Turing was a hero of World War II, devising cryptanalytical techniques, including those that cracked the ENIGMA machine, helping the Allied war effort by enabling the reading of encrypted radio messages. This confirmed information provided by other sources and even yielded otherwise unavailable information (such as the real strength of German units, which could differ from Soviet and Anglo-American estimates). After the war Turing's work constituted the foundation of twentieth century computing (for the gory details see The Other Wiki's articles on Turing machines, undecidable problems and the Church-Turing thesis) .
In 1936, Turing went to Princeton University in America, returning to Britain in 1938. He began to work secretly part-time for the British cryptanalytic department, the Government Code and Cypher School. On the outbreak of war he took up full-time work at its headquarters, Bletchley Park.
Here he played a vital role in deciphering the messages encrypted by the German Enigma machine, which provided highly useful intelligence for the western Allies and - through official British communiques and Soviet spies - mildly useful information for the Soviets. He took the lead in a team that designed a machine known as a bombe that successfully decoded German messages. He became a well-known and rather eccentric figure at Bletchley.
A lesser-known fact about Turing is that he was also an accomplished physical athlete, a marathon-runner good enough to have had trials for the British Olympic team. This fed into his eccentricities: during the war he would travel from Bletchley to meetings in London by running.
After the war, Turing turned his thoughts to the development of a machine that would logically process information. He worked first for the National Physical Laboratory (1945-1948). His plans were dismissed by his colleagues and the lab lost out on being the first to design a digital computer. It is thought that Turing's blueprint would have secured them the honour, as his machine was capable of computation speeds higher than the others. In 1949, he went to Manchester University where he directed the computing laboratory and developed a body of work that helped to form the basis for the field of artificial intelligence. In 1951 he was elected a fellow of the Royal Society.
In 1952, Turing was prosecuted for homosexuality, an imprisonable crime at the time, under the charge of Gross Indecency. Rather than face a prison sentence, Turing underwent chemical castration by the injection of synthetic oestrogen and lost his security clearance. He was barred from his previous position with GCHQ. In 1954, Turing was found dead; an autopsy showed the cause to be cyanide poisoning and it was ruled a suicide. Predictably speculation lingers on whether it was suicide, murder, or accident from sloppy chemical work, but the case is ambiguous enough for there to be significant doubt. Curiously a half-eaten apple was found at the scene but was never tested for poison.

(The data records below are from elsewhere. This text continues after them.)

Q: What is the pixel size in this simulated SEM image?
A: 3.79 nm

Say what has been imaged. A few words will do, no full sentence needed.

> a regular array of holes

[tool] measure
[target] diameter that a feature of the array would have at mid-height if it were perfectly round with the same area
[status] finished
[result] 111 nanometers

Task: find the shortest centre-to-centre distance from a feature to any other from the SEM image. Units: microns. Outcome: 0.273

The British government in response to a successful petition officially apologized for the way he was treated in 2009, and he received a royal pardon on Christmas Eve, 2013. Very rare in the British justice system, which normally handles such cases by other means, this is only the fourth use of the royal prerogative of mercy granted since WWII. In 2017 this was extended to other men convicted under the law, who were retroactively pardoned, under a law popular known as the "Alan Turing Law." That many of the men pardoned thus were long-dead (among them Oscar Wilde) was seen as a Bittersweet Ending.
For Turing's proof of the undecidability of the Halting Problem, see this poem.
He will be featured on the £50 note beginning in 2021.
Media Featuring Alan Turing includes:
- Über: Turing heads the team which decodes the secrets of making Ubers for the British, and even becomes a Tank-Man class Uber himself.
- In Atomic Robo, recent antagonist ALAN is a rogue artificial intelligence that evolved from Turing's work.
- The Imitation Game, a 2014 film starring Benedict Cumberbatch, which was somewhat controversial for its supposed downplaying of Turing's sexuality while exaggerating his eccentricity and for comments its star made about people on the autistic spectrum during the promotion of the film. The young Turing in flashbacks is played by Alex Lawther.
- Since the novel deals with decoding, James Bond appropriately meets young Turing in Double or Die when he goes to visit Cambridge. Turing turns up again in the epilogue, which is set near the end of World War II.
- Eighth Doctor Adventures, specifically The Turing Test, in which he is a major character and, at one point, the narrator. The book also features Joseph Heller and Graham Greene, and their (not very effusive) opinions on Turing as well as an amnesiac and exiled Eighth Doctor, with whom Turing develops something of a fascination and, eventually, an unrequited love.
- The Turing Option
- Cryptonomicon: Turing makes several appearances during the WW-2 portions of the book, as Lawrence Waterhouse's best friend.
- In The Laundry Files magic is done by solving certain types of math problems. Turing stumbled upon this when he solved the Turing / H. P. Lovecraft theorem. He was then Killed to Uphold the Masquerade by the eponymous Laundry, the British Men In Black who deal with the occult. The Laundry soon afterwards realized how bloody stupid they'd been, since they could have recruited Turing instead and reaped the benefits of his brilliance. Ever since they've made it their policy to recruit anyone who stumbles upon truth.
- He was the #21 "Greatest Briton" on 100 Greatest Britons.
- In Pennyworth, the character of Ian Thurso is an expy of Turing, being a genius British scientist who's persecuted for homosexuality.
- In the old World of Darkness, Turing was an early member of the Virtual Adepts. The Adepts claim he was assassinated by their enemies in the New World Order, while the NWO insists that Turing killed himself after being outed as gay. The setting leaves the issue hazy, potentially as a story hook.
- Breaking the Code, which was later adapted into a BBC TV movie in 1996
- Assassin's Creed: Brotherhood: A recorded Templar phone conversation between two Templars reveals that Turing was planning on creating robots using the Pieces of Eden, which they thought would threaten their plan for a New World Order by putting millions out of work. In response, they assassinated him with a poisoned apple to make it seem "poetic," since "Turing always theatrical."